The job of an ombudsperson is to act as a representative of the readers of a newspaper. That means taking complaints from those of you whom our stories annoy, following up on them with the editors, and trying to put things right by running corrections if necessary.
The job also involves talking to groups of people who feel that The Crimson has traditionally misrepresented them. During my tenure the Harvard Police Department, the Undergraduate Council and other have raised issues of long-term bias. The ombudsperson does not really handle circulation complaints, though if you've tried all other avenues and no one's been much help, you can certainly write to me about those too. In general, though, calling the redelivery hotline number 495-4774 or the circulation office 495-7890 would probably be more useful.
Here at The Crimson, the ombudsperson is also responsible for resolving questions of conflict of interest. The newspaper's policy is that reporters and editors who are in any way connected with a story should not be involved in producing it.

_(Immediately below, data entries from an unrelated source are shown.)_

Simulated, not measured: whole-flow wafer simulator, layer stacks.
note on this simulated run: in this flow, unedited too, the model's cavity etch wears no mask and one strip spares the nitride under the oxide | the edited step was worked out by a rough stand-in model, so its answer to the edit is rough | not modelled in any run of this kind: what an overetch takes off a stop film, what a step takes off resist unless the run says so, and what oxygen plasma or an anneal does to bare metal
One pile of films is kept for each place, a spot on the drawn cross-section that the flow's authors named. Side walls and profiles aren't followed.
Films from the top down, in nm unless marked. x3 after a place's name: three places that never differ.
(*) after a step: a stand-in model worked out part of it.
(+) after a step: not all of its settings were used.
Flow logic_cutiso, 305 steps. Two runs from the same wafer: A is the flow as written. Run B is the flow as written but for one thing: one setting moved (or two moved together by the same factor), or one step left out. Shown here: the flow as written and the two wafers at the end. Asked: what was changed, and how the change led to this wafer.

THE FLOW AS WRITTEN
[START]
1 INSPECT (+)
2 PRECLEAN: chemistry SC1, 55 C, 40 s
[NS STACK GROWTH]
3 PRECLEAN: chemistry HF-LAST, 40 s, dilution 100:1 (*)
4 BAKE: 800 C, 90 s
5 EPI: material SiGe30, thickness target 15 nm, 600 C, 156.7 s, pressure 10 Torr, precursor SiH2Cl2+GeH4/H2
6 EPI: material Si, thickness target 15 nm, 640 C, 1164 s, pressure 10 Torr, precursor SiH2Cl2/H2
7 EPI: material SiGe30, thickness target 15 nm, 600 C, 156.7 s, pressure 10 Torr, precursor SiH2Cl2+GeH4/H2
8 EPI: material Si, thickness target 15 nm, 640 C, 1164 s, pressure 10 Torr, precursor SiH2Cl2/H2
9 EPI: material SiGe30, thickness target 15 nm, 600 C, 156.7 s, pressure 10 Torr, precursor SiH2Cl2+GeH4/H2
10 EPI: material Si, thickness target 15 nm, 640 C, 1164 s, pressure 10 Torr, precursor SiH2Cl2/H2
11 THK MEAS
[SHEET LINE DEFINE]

To people at some newspapers, it sees odd that The Crimson's ombudsperson should be responsible for resolving conflict of interest. The fact that I am both on the news executive board and responsible for policing it, is itself a situation involving conflicting interests.
But this caveat aside, The Crimson's conflict of interest policy is quite strong. Since the aim of news writing is to be objective, people involved in situations, or directly affected by their outcome, should not write about them.
How far is it possible to take this? For a reporter or editor, how close is too close? Clearly, it is unrealistic to expect that reporters will never be interested parties in stories that they cover. Some events at Harvard affect us all; and (though we at 14 Plympton try to report news rather than make it) sometimes we write about The Crimson itself. From these cases, and others, it can be seen that completely eliminating conflict of interest--being a "conflict of interest absolutist" if you will--isn't possible.
So why do we try?
Because minimizing conflicts goes a long way to giving us credibility. A reporter writing about a group of which she is a member isn't seem as being objective--even if in reality she is. For me, this is the essence of the conflict of interest question. All of us, when told that we can't write or edit a story because of a conflict issue, have wondered about the wisdom of the policy. Often, I feel I can be objective even when officially I have a conflict. Nevertheless, though, it helps with credibility if someone else does. The Crimson is seen as being more objective by its readers this was. That's reason enough for us to have a strong conflict of interest policy.
There's another reason we have the policy. We try not to have reporters write about people who could later affect their lives. That means you don't write about professors whom you're taking a class with, or about your own house administration. The possibility of reprisals from a negative article may make a reporter less hard-hitting in cases like these than otherwise.
In the final analysis, The Crimson will try to assign a reporter and editor not connected with a story to write it. This isn't always possible. Sometimes there is no one fully divorced from the story. At other times, depending on schedules, there is no one free. But it's something that we care about, and as much as possible, something we will do.